In the early 2000s, trading spot FX with grueling hours pushed me to automate my process. The pivotal mindset shift came from embracing Mandelbrot’s fractals and self-similarity, realizing all time frames were equally valid for trading setups. By mathematically modeling my discretionary approach, I built a system trading FX, commodities, and equities, netting positions across independently traded time frames. This produced asymmetric, positively skewed returns, often wrong on small exposures (one contract or 100 shares) but highly profitable when all time frames aligned with full allocations, a dynamic I later captured with partial moments in my NNS R package.
This shift solved my position sizing problem, which I prioritize above exits and then entries, and codified adding to winning positions, a key trading edge. It required abandoning my fixation on high win rates, accepting frequent small losses for outsized gains, a principle later reflected in my upper partial moment (UPM) to lower partial moment (LPM) ratio.
Can you walk us through the moment you first realised variance wasn’t telling
the full story, and how that led you to partial moments?
In the late 2000s, a hiring manager at a quant fund told me my trading system’s Sharpe ratio was too low, despite its highly asymmetrical risk-reward profile and positively skewed returns. Frustrated, I consulted my professor, who pointed me to David Nawrocki, and during our first meeting, he sketched partial moment formulas on a blackboard (a true a-ha moment for me!). It clicked that variance treated gains and losses symmetrically, double-counting observations as both risk and reward in most performance metrics, which misaligned with my trading intuition from years at Morgan Stanley and running a day trading office. This led me to develop the upper partial moment (UPM) to lower partial moment (LPM) ratio as a Sharpe replacement, capturing upside potential and downside risk separately in a nonparametric way.

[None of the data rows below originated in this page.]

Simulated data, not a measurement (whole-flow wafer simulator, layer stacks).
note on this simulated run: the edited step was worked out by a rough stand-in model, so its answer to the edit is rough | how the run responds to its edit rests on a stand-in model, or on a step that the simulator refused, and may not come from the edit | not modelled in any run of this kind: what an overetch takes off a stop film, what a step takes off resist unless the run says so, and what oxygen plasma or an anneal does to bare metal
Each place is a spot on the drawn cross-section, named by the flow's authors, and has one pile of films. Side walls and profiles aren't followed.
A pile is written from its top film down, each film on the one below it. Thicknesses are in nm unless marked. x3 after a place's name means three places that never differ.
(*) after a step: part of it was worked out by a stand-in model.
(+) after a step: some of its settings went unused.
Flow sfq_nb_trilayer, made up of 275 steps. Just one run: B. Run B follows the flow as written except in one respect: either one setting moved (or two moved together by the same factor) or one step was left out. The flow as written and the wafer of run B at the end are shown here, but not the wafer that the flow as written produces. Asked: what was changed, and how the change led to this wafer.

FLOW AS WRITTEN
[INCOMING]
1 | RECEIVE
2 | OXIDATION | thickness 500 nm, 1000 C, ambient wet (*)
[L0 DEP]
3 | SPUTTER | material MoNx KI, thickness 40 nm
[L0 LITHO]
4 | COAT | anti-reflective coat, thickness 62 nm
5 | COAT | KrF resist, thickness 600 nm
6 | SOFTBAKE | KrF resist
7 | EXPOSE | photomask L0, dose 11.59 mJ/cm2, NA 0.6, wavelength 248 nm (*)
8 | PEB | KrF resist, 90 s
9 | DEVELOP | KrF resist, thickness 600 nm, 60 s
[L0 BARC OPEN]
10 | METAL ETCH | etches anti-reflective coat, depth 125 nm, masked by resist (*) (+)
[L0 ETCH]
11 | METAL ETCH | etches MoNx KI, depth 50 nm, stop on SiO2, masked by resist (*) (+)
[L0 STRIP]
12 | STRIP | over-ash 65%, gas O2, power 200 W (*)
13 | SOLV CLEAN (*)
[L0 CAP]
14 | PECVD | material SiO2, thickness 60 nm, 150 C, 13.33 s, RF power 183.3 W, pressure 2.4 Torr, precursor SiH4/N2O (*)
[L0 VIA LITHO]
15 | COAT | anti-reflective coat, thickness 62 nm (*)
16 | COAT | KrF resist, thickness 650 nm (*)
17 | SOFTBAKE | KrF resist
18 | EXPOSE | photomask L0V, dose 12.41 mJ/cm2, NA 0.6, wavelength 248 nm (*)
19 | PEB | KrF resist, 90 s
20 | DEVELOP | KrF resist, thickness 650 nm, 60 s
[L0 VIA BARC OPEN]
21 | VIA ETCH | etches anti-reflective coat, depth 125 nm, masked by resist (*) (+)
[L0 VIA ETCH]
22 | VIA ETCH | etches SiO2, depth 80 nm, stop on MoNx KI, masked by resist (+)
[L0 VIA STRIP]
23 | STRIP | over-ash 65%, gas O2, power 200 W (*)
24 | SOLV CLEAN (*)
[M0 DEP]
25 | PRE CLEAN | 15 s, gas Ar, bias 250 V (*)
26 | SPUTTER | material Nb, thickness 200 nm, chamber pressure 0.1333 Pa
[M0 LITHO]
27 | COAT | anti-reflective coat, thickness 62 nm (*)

The enthusiasm for the UPM/LPM ratio spurred years of research into utility theory to provide a theoretical backbone, resulting in several published papers on a full partial moments utility function. Any and all evaluation of returns inherently maps to a utility function, an inconvenient truth for many quants. I reached out to Harry Markowitz, whose early utility work resonated with my portfolio goals, sparking a multi-year correspondence. He endorsed my framework, writing letters of recommendation and acknowledging that my partial moments approach constitutes a general portfolio theory, with mean-variance as a subset.
This work, leveraging the partitioning of variance and covariance, eventually refactored traditional statistical tools (pretty much anything with a σ in it) into their partial moments equivalents, leading to the NNS (Nonlinear Nonparametric Statistics) R package. Today, NNS lets quants replace assumptions-heavy models with flexible, asymmetry-aware tools, a direct outcome of that initial frustration with variance’s blind spots.
How is the wider adoption of nonlinear statistical modelling changing the way
quants design strategies, test robustness, and iterate on their models as market conditions evolve?
Nonlinear statistical modeling, like my partial moments framework, is transforming quant strategies by prioritizing the asymmetry between gains and losses, moving beyond linear correlations and Gaussian assumptions to capture complex market dynamics. Despite this progress, many quants still rely on theoretically flawed shortcuts like CVaR, which Harry Markowitz rejected for assuming a linear utility function for losses beyond a threshold, contradicting decades of behavioral finance research. My NNS package addresses this with non- parametric partial moment matrices (CLPM, CUPM, DLPM, DUPM), which reveal nonlinear co-movements missed by traditional metrics. For instance, my stress-testing method isolates CLPM quadrants to preserve dependence structures in extreme scenarios, outperforming standard Monte Carlo simulations.
Robustness testing has evolved significantly with my Maximum Entropy Bootstrap, originally inspired by my co-author Hrishikesh Vinod, who worked under Tukey at Bell Labs and encouraged me to program NNS in R. This bootstrap generates synthetic data with controlled correlations and dependencies, ensuring strategies hold up across diverse market conditions. If your data is nonstationary and complex (e.g., financial time series with regime shifts), empirical distribution assumptions are typically preferred because they prioritize flexibility and fidelity to the data’s true behavior.
As market structure evolves, where do you think nonlinear tools will add the
most value over the next decade?
Over the next decade, nonlinear tools like partial moments will add the most value in personalized portfolio management and real-time risk assessment. As markets become more fragmented with alternative assets and high-frequency data, traditional models struggle to capture nonlinear dependencies and tail risks. My partial moment framework, embedded in tools like the OVVO Labs portfolio tool, allows investors to customize portfolios by specifying risk profiles (e.g., loss aversion to risk-seeking), directly integrating utility preferences into covariance matrices. This is critical as retail and institutional investors demand strategies tailored to their unique risk tolerances, especially in volatile environments. Not everyone should have the same portfolio!
Additionally, nonlinear tools will shine in stress testing and macro forecasting. My stress-testing approach and my MacroNow tool demonstrate how nonparametric methods can model extreme scenarios and predict macroeconomic variables (e.g., GDP, CPI) with high accuracy. As market structures incorporate AI-driven trading and complex derivatives, nonlinear tools will provide the flexibility to adapt to new data regimes, ensuring quants can manage risks and seize opportunities in real time.
What is the next major project or initiative you’re working on at OVVO Labs, and how do you see it improving the quant domain?
At OVVO Labs, my next major initiative is to integrate a more conversational interface for the end user, while also offering more customization and API access for more experienced quants. This platform will lever- age partial moments to offer quants and retail investors a seamless way to construct utility-driven strategies, stress-test portfolios, and forecast economic indicators, all while incorporating nonlinear dependence measures and dynamic regression techniques from NNS.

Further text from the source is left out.